Blog | Pooling Playwright browsers across FastAPI scans | Daniel Joffe

The problem

My audit-api service runs Lighthouse and axe-core against any URL a user submits. Every scan used to launch a fresh Chromium instance, run the tools, close the browser, and then launch all over again for the next request. On Railway's container that cold start costs 2-4 seconds per scan, and under concurrent load the memory profile gets ugly fast: multiple browser processes fighting over the same container RAM.

Worse, some scans never finished at all. The original navigation uses wait_until="networkidle", which waits for zero network connections for 500ms, and sites with analytics pings, WebSocket heartbeats, or long-polling connections simply never reach that state. Scans against the Washington Post hit ERR_HTTP2_PROTOCOL_ERROR because the site's bot detection drops the connection outright.

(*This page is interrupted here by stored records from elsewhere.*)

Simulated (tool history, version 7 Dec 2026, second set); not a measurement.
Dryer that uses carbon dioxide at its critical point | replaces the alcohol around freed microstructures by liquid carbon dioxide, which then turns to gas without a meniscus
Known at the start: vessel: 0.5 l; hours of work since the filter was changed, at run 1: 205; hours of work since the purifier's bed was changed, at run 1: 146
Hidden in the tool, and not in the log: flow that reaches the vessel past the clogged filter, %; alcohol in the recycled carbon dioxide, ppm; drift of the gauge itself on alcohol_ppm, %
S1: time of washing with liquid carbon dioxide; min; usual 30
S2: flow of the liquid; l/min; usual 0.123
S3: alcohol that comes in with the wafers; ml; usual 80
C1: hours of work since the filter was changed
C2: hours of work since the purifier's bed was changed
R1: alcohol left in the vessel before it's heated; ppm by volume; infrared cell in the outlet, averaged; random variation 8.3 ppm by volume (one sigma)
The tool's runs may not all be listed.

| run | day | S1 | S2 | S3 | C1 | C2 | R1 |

So that's three problems: launch overhead, an unbounded wait, and hostile responses.

The pool pattern

One Chromium process stays alive between scans, and each scan gets a fresh browser context (isolated cookies, localStorage, session state) and then closes it:

class BrowserPool:
    def __init__(self) -> None:
        self._browser: Browser | None = None
        self._lock = asyncio.Lock()
        self._idle_handle: asyncio.TimerHandle | None = None
        self._scan_count = 0
 
    async def acquire(self) -> Browser:
        async with self._lock:
            self._cancel_idle_timer()
            if self._browser is None or not self._browser.is_connected():
                await self._launch()
            self._scan_count += 1
            return self._browser
 
    async def release(self) -> None:
        async with self._lock:
            self._scan_count = max(0, self._scan_count - 1)
            if self._scan_count == 0:
                self._schedule_idle_shutdown()

The idle timer fires after 30 minutes with no scans, and acquire() cancels it the moment a new scan arrives. On app shutdown, the FastAPI lifespan handler calls pool.shutdown() to force-close the browser.

Each scan creates an isolated context with a realistic User-Agent:

context = await browser.new_context(
    viewport={"width": cfg.screen_emulation.width, ...},
    user_agent=_USER_AGENT,
)
try:
    page = await context.new_page()
    await page.goto(url, wait_until="load", timeout=30_000)
    try:
        await page.wait_for_load_state("networkidle", timeout=10_000)
    except Exception:
        pass  # best-effort; proceed after load
finally:
    await context.close()

wait_until="load" fires once the DOM and all the subresources finish loading, and a 10-second networkidle attempt follows as best-effort. If the site keeps connections alive forever, the scan just proceeds anyway.

Parallel Lighthouse and axe

Lighthouse runs as a subprocess and axe-core runs inside the Playwright page, and since they share nothing, I overlap them:

lighthouse_task = asyncio.create_task(_run_lighthouse(url, device))
axe_task = asyncio.create_task(_run_axe_and_capture(url, device))
 
lighthouse_result, axe_results = await asyncio.gather(
    lighthouse_task, axe_task, return_exceptions=True
)
 
if isinstance(lighthouse_result, BaseException):
    raise lighthouse_result
if isinstance(axe_results, BaseException):
    raise axe_results

return_exceptions=True stops one failure from cancelling the other, which matters here because the axe task is holding a browser context that needs cleaning up. Once both complete, I re-raise any exception explicitly.

The ScanQueue itself is serialized to one scan at a time, because Lighthouse uses global performance marks that collide across concurrent runs. The parallelism lives within a single scan, not across scans.

Friendly error mapping

Bot detection and network failures produce raw Playwright error strings that mean nothing to a user, so a tuple lookup table turns them into actual sentences:

_ERROR_PATTERNS: list[tuple[str, str]] = [
    ("ERR_HTTP2_PROTOCOL_ERROR",
     "This site blocked our scanner. It uses bot detection..."),
    ("ERR_NAME_NOT_RESOLVED",
     "This domain could not be found. Check the URL for typos."),
    ("Timeout 30000ms exceeded",
     "This site took too long to load..."),
]
 
def _friendly_error(raw: str) -> str:
    for pattern, message in _ERROR_PATTERNS:
        if pattern in raw:
            return message
    return raw or "Unknown scan error"

It's just substring matching against the raw error string, and eight patterns cover every failure I've seen in production so far.

Takeaway

Pool the expensive resource (the browser process) and isolate the cheap one (a context per scan). Wait for what matters (load), attempt what helps (networkidle), and never block on something that might never arrive.